Also, please see the third_party/cli_bench/cli_bench.pl script I wrote to test for speed changes between next and your branch. Perhaps that can illuminate and potential speed changes.
A quick comparison of next versus this PR.
next
:perl third_party/cli_bench/cli_bench.pl /tmp/diff-so-fancy-next < /tmp/raw.diff
...................................................
23 ms: %%%%%%%%%%%%%%%%%%%%%%%%%%%%%%%%%%%%%%%%%%%%%%%%%%%%%%%% (35.0%)
24 ms: %%%%%%%%%%%%%%%%%%%%%%%%%%%%%%%%%%%%%%%%%%%%%%%%%%%%%%%%%%%%%%%%%%%%%%%%%%%%%%%%%%%%% (52.5%)
25 ms: %%%%%%%%%%%%%%%%%%%% (12.5%)
Ran '/tmp/diff-so-fancy-next' 50 times with average completion time of 23 ms
rwe
:perl third_party/cli_bench/cli_bench.pl /tmp/diff-so-fancy-rwe < /tmp/raw.diff
...................................................
39 ms: %%%%%%%%%%%%%%%%%%%%%%%%%%%%%%%%%%%%%%%%%% (20.0%)
40 ms: %%%%%%%%%%%%%%%%%%%%%%%%%%%%%%%%%%%%%%%%%%%%%%%%%%%%%%%%%%%%%%%%%%%%%%%%%%%%%%%%%%%%% (40.0%)
41 ms: %%%%%%%%%%%%%%%%%%%%%%%%%%%%%%%%%%%%%%%%%%%%%%%%%%%%%%%%%%%%%%%%%%%%%%%%%%%%%%%%%%%%% (40.0%)
Ran '/tmp/diff-so-fancy-rwe' 50 times with average completion time of 40 ms
23 ms vs 40 ms is a slowdown of about 74%. One of our primary goals has been to keep the startup (and ultimately runtime) of this script as low as possible.
@scottchiefbaker — Thanks for the input and additional measurements.
The timing isn't close to what I'd measured, so I think something else must be going on. Note that the benchmark you ran is only consuming the diff during the first run; after that stdin will be empty and no diff is run at all.
But…you're right: running the above with quoted args ('./diff-so-fancy < raw.diff') shows a slowdown between next 1a0ad54d at 425ms to this branch (currently cb73fa04) at 476ms, so I'll dig into what can be done about it.
Re maintenance: the intention was the opposite, actually. The change removes the need to maintain that parsing logic at all, while at the same time ensuring that the capabilities track to at least what git supports. The commit stream might be a bit too fine-grained, but if you look at the diff, there are broadly two simple changes:
- The default values got moved into maps — just a simplification to maintain single-source-of truth to make caching easier.
- The color parsing is accomplished with
git config --get-color $config $color.
@rwe oh good catch. I forgot to put quotes around my commands.
next
:perl third_party/cli_bench/cli_bench.pl '/tmp/diff-so-fancy-next < /tmp/raw.diff'
...................................................
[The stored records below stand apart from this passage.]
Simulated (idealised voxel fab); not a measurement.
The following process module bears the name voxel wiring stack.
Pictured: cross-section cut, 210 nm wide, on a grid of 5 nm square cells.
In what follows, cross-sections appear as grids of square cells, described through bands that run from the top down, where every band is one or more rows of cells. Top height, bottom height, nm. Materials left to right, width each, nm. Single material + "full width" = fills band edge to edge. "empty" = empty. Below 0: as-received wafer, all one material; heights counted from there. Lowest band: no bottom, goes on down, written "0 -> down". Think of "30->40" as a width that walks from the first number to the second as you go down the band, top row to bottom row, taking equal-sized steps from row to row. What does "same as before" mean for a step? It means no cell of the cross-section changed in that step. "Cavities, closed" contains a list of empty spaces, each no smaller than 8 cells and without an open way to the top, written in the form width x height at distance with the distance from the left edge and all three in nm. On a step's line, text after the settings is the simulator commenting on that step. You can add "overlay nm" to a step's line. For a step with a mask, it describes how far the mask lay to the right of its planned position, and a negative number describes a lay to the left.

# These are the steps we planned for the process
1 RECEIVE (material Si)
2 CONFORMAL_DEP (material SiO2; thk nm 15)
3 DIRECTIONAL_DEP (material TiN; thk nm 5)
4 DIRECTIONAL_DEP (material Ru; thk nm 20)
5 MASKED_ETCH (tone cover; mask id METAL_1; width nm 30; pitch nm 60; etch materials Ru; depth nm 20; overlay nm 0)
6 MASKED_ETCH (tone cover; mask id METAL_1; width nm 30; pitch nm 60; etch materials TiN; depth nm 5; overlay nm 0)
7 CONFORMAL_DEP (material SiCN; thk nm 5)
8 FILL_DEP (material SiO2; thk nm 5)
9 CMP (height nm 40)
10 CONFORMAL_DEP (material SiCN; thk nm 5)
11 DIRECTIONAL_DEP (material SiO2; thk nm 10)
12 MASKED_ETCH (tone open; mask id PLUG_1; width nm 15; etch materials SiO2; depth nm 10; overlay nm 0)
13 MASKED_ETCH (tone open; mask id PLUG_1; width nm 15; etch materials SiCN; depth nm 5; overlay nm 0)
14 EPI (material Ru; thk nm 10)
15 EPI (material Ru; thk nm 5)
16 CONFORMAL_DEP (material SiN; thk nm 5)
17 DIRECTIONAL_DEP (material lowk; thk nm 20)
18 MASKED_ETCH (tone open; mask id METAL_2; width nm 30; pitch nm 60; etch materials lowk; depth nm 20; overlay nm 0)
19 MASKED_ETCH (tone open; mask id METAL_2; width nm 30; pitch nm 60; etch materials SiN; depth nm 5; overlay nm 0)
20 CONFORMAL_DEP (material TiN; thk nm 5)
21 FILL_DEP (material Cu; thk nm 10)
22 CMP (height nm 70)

29 ms: %%%%%%%%%%%%%%%%%%%%%%%% (15.0%)
30 ms: %%%%%%%%%%%%%%%%%%%%%%%%%%%%%%%%%%%%%%%%%%%%%%%%%%%% (32.5%)
31 ms: %%%%%%%%%%%%%%%%%%%%%%%%%%%%%%%%%%%%%%%%%%%%%%%%%%%%%%%%%%%%%%%%%%%%%%%%%%%%%%%%%%%%% (52.5%)
Ran '/tmp/diff-so-fancy-next < /tmp/raw.diff' 50 times with average completion time of 30 ms
rwe
:perl third_party/cli_bench/cli_bench.pl '/tmp/diff-so-fancy-rwe < /tmp/raw.diff'
...................................................
53 ms: %%%%%%%%%%%%%%%%%%%%%%%%%%%%%%%%%%%%%% (22.5%)
54 ms: %%%%%%%%%%%%%%%%%%%%%%%%%%%%%%%%%%%%%%%%%%%%%%%%%%%%%%%%%%%%%%%%%%%%%%%%%%%%%%%%%%%%% (50.0%)
55 ms: %%%%%%%%%%%%%%%%%%%%%%%%%%%%%%%%%%%%%%%%%%%%%% (27.5%)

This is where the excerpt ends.